Winner of the Jury Prize at the 2025 Cannes Film Festival, where Laxe’s three previous features each premiered and won awards, Sirāt marks the international breakout of an uncompromising visionary whose latest work taps into the tumultuous and terrifying times we are living through. A hero’s journey turned inward, exploring themes of the individual versus the collective during times of unbearable tension and turmoil, Sirāt embraces transcendence, offering hope, connection and perseverance amid our shattering darkness. 

“Sirāt addresses the war that is looming large in our world, one in which we will be obliged to ask ourselves what it means to be human,” says Laxe. “As cultural walls and class distinctions erode, Luis — who hails from a different social context as the ravers he meets — discovers he is just as wounded and broken as his companions. But the ravers I have known, and the ravers that inspired and appear in this film, are already in dialogue with their wounds — Luis, for his part, must decide whether he’s ready to join this family of mutilated people” 

Sirāt opens with an epigram taken from Arabic scripture, referring to a mythical bridge conjoining heaven and hell. It’s also a term meaning “the path” or “the way,” hinting at routes both physical and metaphysical. “I like this idea that to get to Paradise, sometimes you have to go through hell,” says Laxe, who is a practicing Muslim. “This is the essence of the movie — that heaven and hell are not these closed or separate rooms; you have to go through one to get to the other, something Luis experiences on his own journey.”

Laxe was born in Paris in 1982, the son of Galician immigrants. When he was six, his family returned to Northwest Spain; after completing his studies in audiovisual communication, Laxe moved to Tangier, Morocco, where he self-produced his 2010 feature debut, You Are All Captains. His second feature, Mimosas, filmed in the Atlas Mountains of North Africa and won the Critic’s Week Grand Prize at the 2016 Cannes Film Festival. Returning to Galicia, Laxe made his third feature, Fire Will Come, in 2019, in the heart of the Os Ancares Mountains in Spain; the film won the Jury Prize in the Un Certain Regard section of the Cannes Film Festival. Fifteen years after his debut premiered in Cannes, Laxe premiered Sirāt in Competition, where it quickly became the talk of the festival.

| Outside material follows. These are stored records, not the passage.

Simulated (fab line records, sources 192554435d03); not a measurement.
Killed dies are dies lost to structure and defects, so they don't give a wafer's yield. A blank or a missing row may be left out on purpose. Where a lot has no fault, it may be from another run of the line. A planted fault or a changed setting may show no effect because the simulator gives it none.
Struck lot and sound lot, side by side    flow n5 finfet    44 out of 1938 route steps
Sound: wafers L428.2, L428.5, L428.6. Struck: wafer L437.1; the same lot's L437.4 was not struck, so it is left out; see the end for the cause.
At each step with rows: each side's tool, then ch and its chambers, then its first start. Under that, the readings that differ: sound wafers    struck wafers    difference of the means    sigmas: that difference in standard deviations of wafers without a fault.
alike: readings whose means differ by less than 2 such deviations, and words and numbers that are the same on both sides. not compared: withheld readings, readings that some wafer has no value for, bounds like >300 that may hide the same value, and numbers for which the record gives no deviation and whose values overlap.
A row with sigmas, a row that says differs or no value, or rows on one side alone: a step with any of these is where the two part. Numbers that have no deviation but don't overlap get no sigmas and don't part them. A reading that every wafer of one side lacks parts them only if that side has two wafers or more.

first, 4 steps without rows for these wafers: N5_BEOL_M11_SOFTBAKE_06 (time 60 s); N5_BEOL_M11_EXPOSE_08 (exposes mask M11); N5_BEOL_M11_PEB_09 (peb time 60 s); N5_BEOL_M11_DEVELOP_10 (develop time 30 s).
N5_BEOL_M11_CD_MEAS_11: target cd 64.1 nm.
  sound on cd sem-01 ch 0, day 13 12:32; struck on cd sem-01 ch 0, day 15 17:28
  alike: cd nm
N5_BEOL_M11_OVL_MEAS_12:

Laxe’s cinematic heroes — his so-called Holy Trinity — are Bresson, Kiarostami, and Tarkovsky, representing mind, body, and spirit, respectively. He considers Sirāt his biggest release to date; after premiering to controversy and acclaim in Cannes, the movie opened theatrically in Spain, where it has attracted nearly half a million viewers in only two months. 

“I wanted to make something that expressed the best of genre and popular cinema, capturing the magic of adventure without losing the sensory richness of the image,” says Laxe. “Curiously it’s the most open and accessible of my movies, but also my most radical — a spectacle that shakes you and scrapes at something deep inside. Finding that balance was incredibly difficult, because the story gradually dematerializes as it moves forward.

Laxe started thinking about Sirāt in 2011, when he was living in the Moroccan desert, beginning—as he does all his projects—with a singular image in his mind: dust kicked up by trucks driving fast through the desert. The filmmaker was enchanted by the Sahara Desert, a vast open space onto which one can project any number of things. “When you’re there, you feel the stratification of the soil and stone — you feel the passage of time, and the creation of the planet from its inception,” says Laxe. “It’s a metaphysical landscape where you feel like you are nothing. But it’s not a feeling that gives me anguish. It makes me feel humble.”

He also finds the desert to be a place of escape as well as confrontation — somewhere one can be forced to turn within. “Humans are easily distracted, which is normal because the pain of the world is very strong,” says Laxe. “But in the desert you start to look inside yourself; you’re confronted by your own limits while surrounded by limitless earth and sky. The desert gives and takes from us in equal measure.”

Three years into Laxe’s residency in the Moroccan desert, some ravers came to organize a party near where he lived. He and his then-partner, Nadia Acimi, a long-time raver in the European travelers’ scene, started hanging out with them. “This was the moment when all the images I was thinking about in the desert suddenly crystallized,” says Laxe. “Obviously Sirāt is not about rave parties — but it’s very much about this nomadic community we encountered. I  found in these people a perception of life and the world that I shared. I felt like I belonged to this tribe, and in making this movie, I became a raver.”

Most of the script for the movie came to him while dancing at raves across Europe with Acimi. The images came fast and furious: Techno music, Islam, the majestic desert landscape. “I like reading the Quran and listening to techno and I saw that spiritual bridge between worlds,” says Laxe. “People say I make religious cinema —and I like that —because the origin of the word religion comes from the Latin religare, which means ‘link to’ or ‘bind’; we as artists must show how things are connected and not separated. It's my goal as a filmmaker.”

The rave parties Laxe and Acimi frequented were rooted in the Free Party Movement of the ‘80s and ‘90s, originating in the U.K. through roving collectives like Spiral Tribe, before they became outlawed near the turn of the century and forced onto the European continent. “The Free Party Movement went through a lot in terms of repression and exile, with successive governments in the U.K. enacting anti-gathering policies,” says David Letellier, a.k.a. Kangding Ray, who composed Sirāt’s hypnotic techno score. “The movement survived in Europe, particularly in Northwest France and Spain — the ravers kept this very radical scene alive through the years.”

Later in the production, after the script was written, Laxe and Acimi worked directly with two European offshoots of Spiral Tribe, the Dropping Caravan and Trackers, from whom they culled members to appear as ravers in the story of a father and son who infiltrate a band of nomads journeying through the desert from one underground party to the next.